Taking the easy way: Road-tripping along the Camino de Santiago
With a group of friends, I realized that you don’t necessarily need to go on foot to see the sights along Spain’s famed pilgrimage trail
The Camino de Santiago, or St James’ Way, is the world-renowned walking route that has been trodden on for over a millennium.
Originally, it was a religious pilgrim route following in the footsteps of Jesus’ apostle St James, which evolved into the iconic route that starts in the Pyrenees on the French/Spanish border, traverses across the Spanish countryside, and ultimately ends in the Galician town of Santiago de Compostela.
With that journey spanning roughly 800km, it’s quite a long distance to walk — the average person takes about a month to complete it — so it got me thinking, couldn’t you just drive that?
Sacrilegious thoughts? Definitely.
But for decades, the Camino hasn’t just been a religious pilgrimage; many secular tourists have found alternative ways to “do the Camino” along the classic route from the French border, or a section of it, or along the many alternate paths that start in different places, like Lisbon or Sevilla.
Some go via bicycle, some on horseback, some on battery-powered e-bikes. That said, the four wheels of a motorised vehicle was my 21st-century way to see the sights along the Camino Frances — the classic route that also inspired Paulo Coelho’s The Pilgrimage— since, like many, I didn’t have the time or energy to walk for four weeks.
On the road
Landing in Madrid, we hit the road and started our version of the Camino in the city of Burgos — two and a half hours straight north by car — although if we really wanted to start near the French/Spanish border, we could have driven the five hours to Roncesvalles in the Navarre region.

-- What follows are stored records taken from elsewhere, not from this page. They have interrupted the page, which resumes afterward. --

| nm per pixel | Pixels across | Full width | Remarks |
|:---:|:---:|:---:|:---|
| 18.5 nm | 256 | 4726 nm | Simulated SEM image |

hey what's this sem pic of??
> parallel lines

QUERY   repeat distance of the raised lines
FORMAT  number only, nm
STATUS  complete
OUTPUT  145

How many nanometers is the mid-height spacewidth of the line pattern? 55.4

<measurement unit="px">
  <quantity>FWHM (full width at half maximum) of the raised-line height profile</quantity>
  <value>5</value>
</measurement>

From there, the westbound road to Burgos would have brought us through Pamplona—worth a stop if you’re travelling in early July, when the famed “Running of the Bulls” happens during the Fiesta de San Fermin — and another notable pitstop: Logrono, the heart of Spain’s Rioja wine region, where we might have spent a day touring and tasting at local wineries.
We’d have plenty of wine along our road trip anyway, and being springtime, we forsook the town made famous by Ernest Hemingway. Our plan was to drive the rest of the route from Burgos more or less, and make pit stops along the way to see historic and natural sights, experience local culture and cuisine, and even stretch our legs a few times on the Camino itself.
Getting stamped from Burgos to Leon
Burgos was our orientation city to Spain, home of pleasant promenades adorned with pollarded trees, enticing tapas bars and vermuterias, and the unmistakable Burgos Cathedral, so grand and Gothic that it’s on the Unesco World Heritage List.
It was in Burgos that we acquired a blank Camino passport at the municipal hostel, so that we could collect unique stamps of each place we’d experience along the route. While the stamps of ink would not bring us an official certificate of completion at the end of our Camino journey since we “cheated” by car, the practice of collecting stamps— and almost becoming obsessed with collecting them — became our common bond with actual walking peregrinos (pilgrims).
After a day in Burgos, we drove westbound towards Leon.
On the way, we made a pitstop in the village of Castrojeriz to walk a section of the Camino, back and forth from the 11th-century Convent of San Anton on the outskirts of town, to the town centre in the shadows of the hilltop Castrojeriz Castle.
It was in town that we got some of our first stamps inked into our passports during our visits to the Church of the Lady of the Apple Tree and the Church of San Juan. From there, we stopped in Fromista, site of what was once Spain’s biggest construction project of the 18th century, the Canal of Castilla, built for cargo boats to export grains north to the Cantabrian Sea.
Today, boats carry travellers like us up and down the canal on short scenic boat tours, where we waved to peregrinos walking along the towpath with the standard greeting, “¡Buen Camino!” (“[Have a] good Camino!”) The salutation was usually reciprocated —but one snarky pilgrim replied with “¡Buen barco!” (“Have a good boat!”) Touché. We may have been cheating with the use of vehicles, but at least we got another stamp from the canal boat.
Once in Leon, we embraced being in a big city again.
The provincial capital that dates back to Roman times but is significant for its “newer” structures: the 13th-century Gothic Cathedral, the 12th-century Basilica of San Isidoro — now a museum holding the illustrious Chalice of Dona Urraca — and the 19th-century Casa Botines, designed by famed Spanish architect, Antoni Gaudí.
We toured these sights by day — collecting more stamps on the way — and by night we explored the Barrio Humedo district, which translates to “wet neighbourhood” — wet as in being the opposite of dry in a spirited sense, because its lively restaurant and bar scene flows with Spanish wines, beer, vermouth, and orujo (Spanish brandy).